The Central Bank of Nigeria said last June it would allow the currency to float freely. Despite the policy change, the central bank has for months continued to manage the official rate, keeping the naira at just over 300 to the dollar on the interbank market since July.
The naira has been steadily strengthening over the past few days after hitting 520 per dollar on the black market a month ago. On Friday, it stood at 445, and yesterday it reached 420 to the dollar.
Godwin Emefiele, the governor, said then the central bank would intervene periodically to buy or sell. But as the naira slipped in the month after the pledged removal of the currency peg, analysts and economists said the central bank more tightly restricted dollar access in the official market to prevent the currency from weakening further. That drove demand for dollars into the parallel market, widening the gap between the official and black market rates.
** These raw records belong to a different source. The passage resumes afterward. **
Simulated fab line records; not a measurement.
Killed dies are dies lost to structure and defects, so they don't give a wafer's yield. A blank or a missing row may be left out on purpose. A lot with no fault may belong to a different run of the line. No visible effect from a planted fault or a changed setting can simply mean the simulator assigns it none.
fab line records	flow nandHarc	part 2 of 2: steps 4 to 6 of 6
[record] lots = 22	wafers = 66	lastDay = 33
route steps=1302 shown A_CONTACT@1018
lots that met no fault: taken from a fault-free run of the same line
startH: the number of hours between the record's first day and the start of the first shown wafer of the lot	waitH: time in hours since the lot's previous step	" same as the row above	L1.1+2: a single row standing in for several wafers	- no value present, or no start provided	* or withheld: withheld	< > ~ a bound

Though the official rate was still at 307.50 to the dollar on Wednesday, the strengthening of the currency in the black market reflects the impacts of new steps by the central bank. For the past two weeks, the central bank has been intervening in the official market to narrow the currency spread. Traders say this has increased liquidity in the official market.
A broader question, however, is whether the increased foreign exchange sales by the central bank are sustainable—and whether they will be accompanied by the “currency flexibility” the government promised when it announced its economic recovery plan earlier this month. The West African country is in its worst economic crisis in decades, and its ability to secure loans from the World Bank and other international lenders this year to plug its budget deficit may hinge on further currency reforms.
Analysts and investors say the central bank needs to restore market confidence by implementing the policy they pledged last year: a single foreign-exchange structure. Putting aside the black market issue, the central bank is officially selling dollars at several different rates.